Control Charts can be used to define acceptable limits. If some of the functions of a project are repetitive, statistical process controls can be used to identify trends and keep the processes within control limits. Part of the planning for controlling the quality of repetitive processes is to determine what the control limits are and how the process will be sampled.

Cause-and-effect diagrams can help in discovering problems. When control charts indicate an assignable cause for a variation, it is not always easy to identify the cause of a problem. Discussions that are intended to discover the cause can be facilitated using a cause-and-effect or fishbone diagram where participants are encouraged to identify possible causes of a defect.

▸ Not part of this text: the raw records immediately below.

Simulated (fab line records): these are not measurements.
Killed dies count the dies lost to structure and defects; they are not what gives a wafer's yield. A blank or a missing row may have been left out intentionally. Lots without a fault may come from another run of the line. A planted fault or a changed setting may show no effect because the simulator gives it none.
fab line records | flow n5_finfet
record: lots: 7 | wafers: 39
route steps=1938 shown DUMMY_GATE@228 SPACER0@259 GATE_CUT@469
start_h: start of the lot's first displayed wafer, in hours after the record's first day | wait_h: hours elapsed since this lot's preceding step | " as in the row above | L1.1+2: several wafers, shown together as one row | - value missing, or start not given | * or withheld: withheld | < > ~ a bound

Monitoring for Active Control

When setting up monitoring and controlling systems for a new project, it's essential to keep in mind that not all projects are the same. What works for one project might not work for another, even if both projects seem similar. Also, the amount of monitoring and controlling required might vary with your personal experience. If you've never worked on a particular type of project before, the work involved in setting up a reliable monitoring and controlling  system will typically be much greater than the up-front work required for a project that you've done many times before. For projects you repeat regularly, you'll typically have standard processes in place that will make it easy for you to keep an eye on the project's overall performance.

Exactly which items you need to monitor will vary from project to project, and from one industry to another. But in any industry, you usually only need to monitor a handful of metrics. There's no need to over-complicate things. For example, when managing major construction projects for the Wisconsin Department of Transportation, Gary Whited, focused on these major items:

• Schedule
• Cost/budget
• Issues specific to the project
• Risk

He also recommends monitoring the following:

• Quality
• Safety
• Production rates
• Quantities

In other kinds of projects, you will probably need to monitor different issues. But it's always a good idea to focus on information that can serve as early warnings, allowing you to change course if necessary. This typically includes the following:

• Current status of schedule and budget
• Expected cost to complete
• Expected date(s) of completion
• Current/expected problems, impacts, and urgency
• Causes for schedule/cost overruns

As Whited explains, the bottom line is this: "If it's important to the success of your project, you should be monitoring it".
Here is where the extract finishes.